SAN DIEGO — One of the most innovative research platforms used by Scripps Institution of Oceanography officially retired earlier this month after more than six decades in service, the research center announced.

The Floating Instrument Platform, or FLIP, finished its distinguished career on Aug. 3 when it was towed to a dismantling and recycling facility — a move that came about six years after its last research voyage.

Known for its unique capability to “flip” from a horizontal position to a vertical one, FLIP became an unprecedented beacon of innovation in the study of oceanography.

“FLIP has existed for more than half the length of the institution’s entire history,” Scripps Oceanography Director Margaret Leinen said in a release. “It was an engineering marvel constructed during an important phase of new technology for ocean exploration following World War II.

“The many discoveries from FLIP help set the stage for ongoing cutting-edge science to understand our ocean,” Leinen added.

The 61-year-old baseball bat-shaped platform has been used to help advance scientific knowledge of ocean currents, ocean acoustics, air-sea interactions, marine mammals and more, Scripps Oceanography officials say.

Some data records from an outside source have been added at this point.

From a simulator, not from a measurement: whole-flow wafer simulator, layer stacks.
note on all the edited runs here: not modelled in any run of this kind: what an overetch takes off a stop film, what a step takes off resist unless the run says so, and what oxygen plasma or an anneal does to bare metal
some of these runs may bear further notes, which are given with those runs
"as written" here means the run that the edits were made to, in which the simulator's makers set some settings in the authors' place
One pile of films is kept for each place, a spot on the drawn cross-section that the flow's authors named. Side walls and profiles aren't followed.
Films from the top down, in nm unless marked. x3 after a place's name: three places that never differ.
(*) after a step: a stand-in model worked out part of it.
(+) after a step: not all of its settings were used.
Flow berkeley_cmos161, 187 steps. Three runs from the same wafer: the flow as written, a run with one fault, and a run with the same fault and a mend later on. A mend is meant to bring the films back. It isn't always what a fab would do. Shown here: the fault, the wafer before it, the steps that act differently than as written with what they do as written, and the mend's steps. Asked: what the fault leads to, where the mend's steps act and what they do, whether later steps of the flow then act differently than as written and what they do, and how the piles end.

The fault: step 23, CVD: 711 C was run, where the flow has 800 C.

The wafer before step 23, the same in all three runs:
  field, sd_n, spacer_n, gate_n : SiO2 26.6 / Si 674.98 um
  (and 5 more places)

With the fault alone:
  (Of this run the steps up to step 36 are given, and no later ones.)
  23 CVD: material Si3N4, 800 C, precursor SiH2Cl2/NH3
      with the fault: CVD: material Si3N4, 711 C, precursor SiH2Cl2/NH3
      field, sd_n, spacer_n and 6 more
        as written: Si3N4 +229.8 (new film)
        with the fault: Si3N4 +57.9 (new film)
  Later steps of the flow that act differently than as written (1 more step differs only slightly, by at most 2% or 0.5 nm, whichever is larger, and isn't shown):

“FLIP set the stage for thinking big about what could be done with technology to enable new scientific discoveries,” said Scripps’ Marine Physical Laboratory Director Eric Terrill. “It was built in an era of risk-taking; a spirit that we try to embrace to this day and encourage in the next generation of seagoing scientists.”

According to Scripps, the platform was designed, built and operated by the Marine Physical Laboratory in the late 1950s, a lab that formed towards the end of WWII as an offshoot of efforts by the University of California to support the Navy during the war.

The platform had no propulsion system of its own, instead getting to destinations by being towed by seagoing tug boats.

Scientists gave FLIP the ability to maneuver to its vertical position by filling its ballast tanks with water, Scripps officials say, causing all but the top 55 feet of the 355-foot long platform to submerge in the ocean.

Scripps Institution of Oceanography and the Office of Naval Research celebrate the 50th Anniversary of the one and only Floating Instrument Platform (FLIP) at Scripps' Nimitz Marine Facility on June 29, 2012. (Courtesy of Scripps Institution of Oceanography/UC San Diego)
Scripps Institution of Oceanography and the Office of Naval Research celebrate the 50th Anniversary of the one and only Floating Instrument Platform (FLIP) at Scripps’ Nimitz Marine Facility on June 29, 2012. (Courtesy of Scripps Institution of Oceanography/UC San Diego)

As it was underwater, FLIP had a unique capability of remaining almost entirely motionless in even violent swells in the ocean, facilitating the types of research that it became known for.

The stability it had paired with the lack of an engine made it an ideal tool for researchers to record ocean acoustics and animal sounds, as well as observe tidal forces, internal waves and small-scale turbulence.

“It was like being on land except in the middle of the ocean. It was just glorious,” Scripps oceanographer John Hildebrand, who deployed FLIP to research marine mammal sounds, said in the release. “There were things you could do with it that you couldn’t do any other way.” 

In its retirement, Scripps officials say one of FLIP’s booms, which are crane-like arms used to suspend instruments, will be removed from it and attached to the La Jolla pier for use in the same way as it was utilized on the platform.

“While FLIP is retiring, it will continue to pay dividends and make new contributions for ONR and the greater scientific community,” said Tom Drake, a researcher in the Office of Naval Research’s Ocean Battlespace Sensing Department.